SimpleCrawl

How to Scrape Indeed — Complete Guide (2026)

Learn how to scrape Indeed job listings, salaries, and company reviews. Compare Python scrapers with the SimpleCrawl API for reliable Indeed data extraction.

6 min read

Indeed is the world's largest job search engine, aggregating millions of job listings across every industry and location. Scraping Indeed data powers recruiting tools, salary benchmarking platforms, labor market research, and job aggregation services. This guide covers practical methods for extracting Indeed job listings, salary data, and company reviews at scale.

What Data Can You Extract from Indeed?

Indeed pages contain structured employment data across several content types:

  • Job listings — title, company, location, salary (when displayed), job description, qualifications, benefits, posting date, job type (full-time, part-time, contract)
  • Search results — job cards with title, company, location, salary snippet, urgently hiring badge, easy apply status
  • Salary data — average salaries by role and location, salary ranges, hourly vs. annual, reported vs. estimated
  • Company reviews — overall rating, individual review text, pros/cons, work-life balance, management, culture scores
  • Company profiles — overview, employee count, headquarters, industry, photos, interview insights
  • Trends data — job posting volume by keyword, location demand, hiring urgency indicators

This data feeds recruiting platforms, lead generation for HR tech, compensation analysis tools, and labor market intelligence dashboards.

Challenges When Scraping Indeed

Indeed has invested significantly in anti-scraping technology:

Cloudflare Protection

Indeed uses Cloudflare's enterprise anti-bot suite, including JavaScript challenges, browser fingerprinting, and turnstile CAPTCHAs. Basic HTTP requests are blocked before they even reach Indeed's servers.

Dynamic Content Loading

Job descriptions load dynamically when clicking a listing. Search results use infinite scroll and lazy loading. A static HTTP request captures only a fraction of the available data.

Rate Limiting and IP Bans

Indeed monitors request velocity and patterns. Exceeding their thresholds results in temporary IP blocks (returning 403 or redirects to a CAPTCHA page). They maintain IP reputation databases shared with Cloudflare.

Geolocation Filtering

Indeed serves different results based on your IP's geographic location. Scraping jobs in New York from a European IP produces inaccurate results. Geo-targeted proxies are essential.

Frequent HTML Changes

Indeed's frontend is under active development. Class names, data attributes, and DOM structure change regularly, breaking CSS selector-based scrapers.

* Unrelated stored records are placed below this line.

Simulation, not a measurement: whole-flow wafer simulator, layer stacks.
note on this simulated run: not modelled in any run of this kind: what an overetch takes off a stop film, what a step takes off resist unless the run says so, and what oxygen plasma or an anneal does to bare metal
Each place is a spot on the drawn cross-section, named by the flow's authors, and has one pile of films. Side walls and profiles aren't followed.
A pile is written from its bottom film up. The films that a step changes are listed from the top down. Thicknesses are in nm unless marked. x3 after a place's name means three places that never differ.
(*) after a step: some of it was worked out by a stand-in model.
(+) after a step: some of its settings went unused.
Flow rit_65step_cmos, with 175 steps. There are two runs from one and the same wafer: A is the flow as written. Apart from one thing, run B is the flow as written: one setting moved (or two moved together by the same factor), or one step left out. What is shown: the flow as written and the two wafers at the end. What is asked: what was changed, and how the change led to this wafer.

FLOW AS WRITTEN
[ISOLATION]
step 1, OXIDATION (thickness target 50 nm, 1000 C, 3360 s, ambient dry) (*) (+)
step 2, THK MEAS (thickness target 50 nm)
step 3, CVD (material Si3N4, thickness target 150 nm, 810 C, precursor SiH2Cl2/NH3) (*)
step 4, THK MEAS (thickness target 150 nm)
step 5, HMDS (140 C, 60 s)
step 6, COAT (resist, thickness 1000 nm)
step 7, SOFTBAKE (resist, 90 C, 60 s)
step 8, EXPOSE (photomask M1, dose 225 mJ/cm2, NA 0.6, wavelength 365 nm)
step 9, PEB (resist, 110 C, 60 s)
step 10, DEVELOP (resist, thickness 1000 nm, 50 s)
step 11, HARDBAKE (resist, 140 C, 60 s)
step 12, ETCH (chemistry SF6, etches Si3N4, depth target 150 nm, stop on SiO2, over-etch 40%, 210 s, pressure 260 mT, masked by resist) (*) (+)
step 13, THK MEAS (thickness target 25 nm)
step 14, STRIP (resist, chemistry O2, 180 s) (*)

Method 1: Using SimpleCrawl API (Easiest)

SimpleCrawl bypasses Cloudflare, renders JavaScript, and extracts structured job data:

curl -X POST https://api.simplecrawl.com/v1/scrape \
  -H "Authorization: Bearer sc_your_api_key" \
  -H "Content-Type: application/json" \
  -d '{
    "url": "https://www.indeed.com/jobs?q=software+engineer&l=San+Francisco",
    "format": "extract",
    "schema": {
      "jobs": [{
        "title": "string",
        "company": "string",
        "location": "string",
        "salary": "string",
        "snippet": "string",
        "posted": "string",
        "job_type": "string"
      }]
    }
  }'

For a full job description page:

{
  "url": "https://www.indeed.com/viewjob?jk=abc123def456",
  "format": "extract",
  "schema": {
    "title": "string",
    "company": "string",
    "location": "string",
    "salary_range": "string",
    "description": "string",
    "qualifications": ["string"],
    "benefits": ["string"],
    "job_type": "string"
  }
}

Method 2: DIY with Python (Manual)

Basic Approach with Requests and BeautifulSoup

import requests
from bs4 import BeautifulSoup
from urllib.parse import quote_plus

def scrape_indeed_jobs(query: str, location: str, pages: int = 1) -> list:
    jobs = []
    headers = {
        "User-Agent": "Mozilla/5.0 (Macintosh; Intel Mac OS X 10_15_7) "
                      "AppleWebKit/537.36 Chrome/122.0.0.0 Safari/537.36",
        "Accept": "text/html,application/xhtml+xml",
        "Accept-Language": "en-US,en;q=0.9",
    }

    for page in range(pages):
        start = page * 10
        url = (
            f"https://www.indeed.com/jobs"
            f"?q={quote_plus(query)}&l={quote_plus(location)}&start={start}"
        )
        response = requests.get(url, headers=headers)

        if response.status_code != 200:
            print(f"Blocked on page {page}: HTTP {response.status_code}")
            break

        soup = BeautifulSoup(response.text, "html.parser")
        cards = soup.select("div.job_seen_beacon")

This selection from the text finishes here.